How To Use Strum Machine As A Metronome

A lot of my students want to improve their timing and play faster. But when I suggest using a metronome their eyes glaze over. It just doesn’t seem like fun.

I get it. I believe that learning and practice can be fun for a student. And that they can make real progress as they have fun. So how can we learn to enjoy timing practice? Strum Machine solves the problem of the un-fun metronome practice situation.


You can use SM to practice scales, exercises and small parts of tunes using the looping feature.

For example, select a D Major chord, then loop on that to practice D Major scale. Practice different variations. Speed up or slow down as needed.

You can also set it to speed up automatically after a certain number of repetitions (which you can also set). I like to start slow and then automatically speed up until I go a little past my edge. And then I work at the edge.

For example, I’ve been practicing certain slur patterns across strings like slur 2-separate 2 .

As you’ll see in the video, my edge is around 160 bpm. Then I can practice a little slower, then speed up a little past my edge.

You can use the same strategy to practice any scale or a single phrase from a tune. Just loop on the relevant part of the song.

I set up SM songs which cover the common fiddle scales. I set up three songs of this in standard time (4/4), waltz time (3/4) and jig time (6/8). It’s not that innovative of an idea, but I hope that it gets you to think in a new way about how you practice.

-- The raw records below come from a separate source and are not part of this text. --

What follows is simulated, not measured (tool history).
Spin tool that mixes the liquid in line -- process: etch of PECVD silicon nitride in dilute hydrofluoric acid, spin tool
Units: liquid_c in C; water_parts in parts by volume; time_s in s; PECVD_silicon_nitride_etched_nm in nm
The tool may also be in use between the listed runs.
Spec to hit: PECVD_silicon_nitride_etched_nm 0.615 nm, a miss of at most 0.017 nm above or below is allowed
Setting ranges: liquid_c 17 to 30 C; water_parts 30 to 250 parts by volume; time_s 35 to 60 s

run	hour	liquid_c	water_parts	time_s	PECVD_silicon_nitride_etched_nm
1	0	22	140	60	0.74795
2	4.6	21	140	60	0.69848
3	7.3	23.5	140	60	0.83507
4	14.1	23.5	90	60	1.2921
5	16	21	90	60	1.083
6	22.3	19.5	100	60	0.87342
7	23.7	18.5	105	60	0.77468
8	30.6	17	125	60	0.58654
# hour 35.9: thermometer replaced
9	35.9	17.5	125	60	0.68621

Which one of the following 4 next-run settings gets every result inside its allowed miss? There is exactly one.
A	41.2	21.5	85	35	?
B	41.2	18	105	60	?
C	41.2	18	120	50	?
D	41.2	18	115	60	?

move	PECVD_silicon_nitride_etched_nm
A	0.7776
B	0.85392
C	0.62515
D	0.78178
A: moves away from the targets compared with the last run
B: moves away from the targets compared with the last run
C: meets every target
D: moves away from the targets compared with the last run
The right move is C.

Note that the basic meter for Strum Machine is cut time: 2/2. In other words, if a song is set to 60 bpm, that means there are 60 half notes per minute. I tend to think in terms of quarter notes, so I mentally double the tempo when I use SM as a metronome. So 60 bpm would be 120 bpm if you count it as quarter notes.

I was initially confused by this aspect of strum machine and so I asked Luke (the creator of SM) to explain. It didn’t affect me so much in my own practice but more in teaching this to others.


This lesson is part of a mini-course I put together called How To Play In Time. It’s a collection of lessons, articles and exercises to help you play better in time, how to play faster and how to figure out tricky rhythms.

You can improve any aspect of your playing. You just have to find a way to practice it.

View the lesson page for FREE on the FiddleHed site here:


Question for Luke. As mentioned in the post above Strum Machine seems to function in 2/2 rather than 4/4. No issue at all but I make a note in most songs indicating the actual tempo is twice indicated. Is this ‘issue’ something built into Strum Machine or is it a work in progress?

2/2 vs. 4/4 may affect how you communicate the tempo to others.
But ultimately, it shouldn’t affect how you play that much. Find the right tempo for yourself, work at your edge.

Sharing my Scale Practice Songs:

Thanks for sharing this, Jason! Cool to see more approaches to using Strum Machine than just practicing songs.

Re: half-note BPM vs quarter-note BPM – it’s just convention. Bluegrass people often use the former, which is why Strum Machine does. I realize now that many folks prefer the latter, which is why it will eventually be a preference. In the meantime, though, just multiply by two in your head. :slightly_smiling_face: UPDATE: This preference was added to Advanced Settings in December of 2022.

The waltz and jig BPM values are also kind of messed up, because “half notes” don’t make much sense in those time signatures. I will definitely be fixing that in the future. UPDATE: This issue was corrected in December of 2022.

Btw, you can type 0.5 into the Auto-Speedup box if you want it to increase speed even slower. :grin:

Thanks for clarifying that Luke. I was a bit worried that I confused people with the post. :exploding_head:

But ultimately, you don’t have to overthink the tempos too much. Just find the tempo that works and practice that…:violin:

1 Like

What scale pattern or exercise are you using? I can’t seem to find a scale that fits your scale

In the beginning I played a simple D Major scale.
Then I practice this pattern: D0-A0-D0-A0 with Georgia Shuffle bowing (slur 3-separate one)

Sorry, Mandolin player so your explanation does not make any sense to me.

Do you play one D scale, while the D chord is playing? Then change to the G scale when the G chord is playing?

As you can see, I do not understand how you use the chords to play scales, against the chords you have chosen.